This morning on National Public Radio, I almost got my hopes up when a story about how nearly everyone but the Hondurans think that the removal of Zelaya was a coup.

Alas, instead of a story about how the world's media has largely ignored the fact that the military acted under orders of the Honduran legislative and judiciary branches in response to the exectutive's violation of their constitution, the NPR report argued that the Hondurans were being kept in the dark about the true nature of the so-called coup by the interim government's suppression of contrary news.

Seriously. Don't believe your lying eyes, you stupid and ignorant Hondurans, trust the world press corps to get the story right.

I mean, what else could the explanation be?

UPDATE: This is a bit inconvenient for the assumptions behind the story that the Hondurans are blinded by their media:


A new CID-Gallup poll indicated that Hondurans were split on the coup, with a slight majority appearing to oppose it.

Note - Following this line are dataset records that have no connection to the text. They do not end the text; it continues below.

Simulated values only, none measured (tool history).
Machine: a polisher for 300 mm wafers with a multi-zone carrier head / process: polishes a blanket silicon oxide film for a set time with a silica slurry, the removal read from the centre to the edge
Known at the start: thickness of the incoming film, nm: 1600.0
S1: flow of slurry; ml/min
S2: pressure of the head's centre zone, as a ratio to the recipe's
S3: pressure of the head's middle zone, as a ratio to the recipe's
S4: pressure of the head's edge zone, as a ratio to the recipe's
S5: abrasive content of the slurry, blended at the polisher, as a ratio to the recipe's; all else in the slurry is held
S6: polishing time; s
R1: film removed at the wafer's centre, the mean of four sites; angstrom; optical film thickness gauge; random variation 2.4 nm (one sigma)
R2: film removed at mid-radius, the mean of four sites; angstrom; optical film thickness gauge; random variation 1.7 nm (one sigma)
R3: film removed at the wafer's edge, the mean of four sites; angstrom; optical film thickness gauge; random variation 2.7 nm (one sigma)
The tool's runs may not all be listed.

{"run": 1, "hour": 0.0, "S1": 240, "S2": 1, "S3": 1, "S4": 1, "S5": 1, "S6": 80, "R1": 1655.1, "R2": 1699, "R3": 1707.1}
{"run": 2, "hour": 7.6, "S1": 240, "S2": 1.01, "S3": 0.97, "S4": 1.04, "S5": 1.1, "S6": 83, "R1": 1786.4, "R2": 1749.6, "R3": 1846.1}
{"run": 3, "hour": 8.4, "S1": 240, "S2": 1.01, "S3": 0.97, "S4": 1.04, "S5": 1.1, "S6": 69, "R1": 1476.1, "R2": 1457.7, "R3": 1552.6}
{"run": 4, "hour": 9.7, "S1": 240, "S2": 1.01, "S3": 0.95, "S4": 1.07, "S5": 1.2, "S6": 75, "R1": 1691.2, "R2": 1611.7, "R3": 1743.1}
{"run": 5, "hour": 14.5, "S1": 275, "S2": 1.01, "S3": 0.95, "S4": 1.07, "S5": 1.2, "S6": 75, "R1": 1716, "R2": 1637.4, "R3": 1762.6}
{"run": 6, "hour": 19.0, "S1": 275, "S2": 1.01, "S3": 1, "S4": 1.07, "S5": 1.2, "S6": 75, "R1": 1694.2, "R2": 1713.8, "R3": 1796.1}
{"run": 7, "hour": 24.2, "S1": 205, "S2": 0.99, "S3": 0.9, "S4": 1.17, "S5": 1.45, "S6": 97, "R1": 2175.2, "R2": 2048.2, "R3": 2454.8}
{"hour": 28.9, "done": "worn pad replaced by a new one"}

Forty-six percent said they disagreed with Zelaya's ouster and 41 percent said they approved of it, according to the face-to-face survey of 1,204 Hondurans in the days following the ouster. Another 13 percent declined to answer.


On the other hand, I'd have preferred to see a much higher percentage approving the removal of Zelaya.

Of course, I'd like to see how many Hondurans think it was a coup or a lawful removal. One can think Zelaya was trying to stage his own coup under color of law and still disagree with removing him, perhaps believing Zelaya could not succeed in his apparent goal.